Bio
About me:
Hi there! I’m Carrie Fitzgerald, an assistant professor of physics at Montgomery College and director of the Montgomery College Science Center Observatory.
I have a BS in physics from Stetson University and as an undergraduate I worked on observational astronomy projects involving Martian spectroscopy and the search for extrasolar planets. My MS and PhD come from the University of North Carolina at Chapel Hill. My master’s work involved developing software to model the Milky Way Galaxy and I was fortunate to get observing time at Kitt Peak’s Mayall Observatory for this project. My PhD thesis involved laboratory measurement of nuclear reactions that occur in globular cluster red giant stars.

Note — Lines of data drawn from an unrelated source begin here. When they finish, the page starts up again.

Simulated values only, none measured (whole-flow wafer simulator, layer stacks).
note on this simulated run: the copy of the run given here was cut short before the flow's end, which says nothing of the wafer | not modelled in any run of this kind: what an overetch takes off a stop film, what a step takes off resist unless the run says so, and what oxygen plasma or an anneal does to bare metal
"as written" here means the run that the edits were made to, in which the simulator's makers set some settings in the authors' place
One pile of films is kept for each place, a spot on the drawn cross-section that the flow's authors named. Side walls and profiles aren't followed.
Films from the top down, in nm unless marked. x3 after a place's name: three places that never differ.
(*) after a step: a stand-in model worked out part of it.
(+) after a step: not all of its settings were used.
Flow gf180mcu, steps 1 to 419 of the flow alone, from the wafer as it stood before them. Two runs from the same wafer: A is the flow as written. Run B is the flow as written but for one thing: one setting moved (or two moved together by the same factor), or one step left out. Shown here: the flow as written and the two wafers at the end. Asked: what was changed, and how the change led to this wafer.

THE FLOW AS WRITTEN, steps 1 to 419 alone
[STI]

After graduate school I was awarded a National Research Council Associateship to work at the Naval Research Laboratory where I helped build a gamma-ray detector to study high-energy radiation from the Sun. Before coming to Montgomery College, I was employed as a scientist at the Remote Sensing Laboratory (RSL) where I served both as a support to the National Nuclear Security Administration’s emergency response teams and as a researcher investigating advanced detector technologies.
I’ve volunteered at several public observatories, including most recently the beautiful Crosby Ramsey Memorial Observatory at the Maryland Science Center in Baltimore, MD. I’ve also worked as a Planetarium console operator at UNC’s Morehead Planetarium and at The Maryland Science Center’s Davis Planetarium.
I am thrilled to be at Montgomery College where I have the best job in the universe- teaching astronomy and physics to some amazing students, as well as getting to observe the cosmos with the campus telescopes.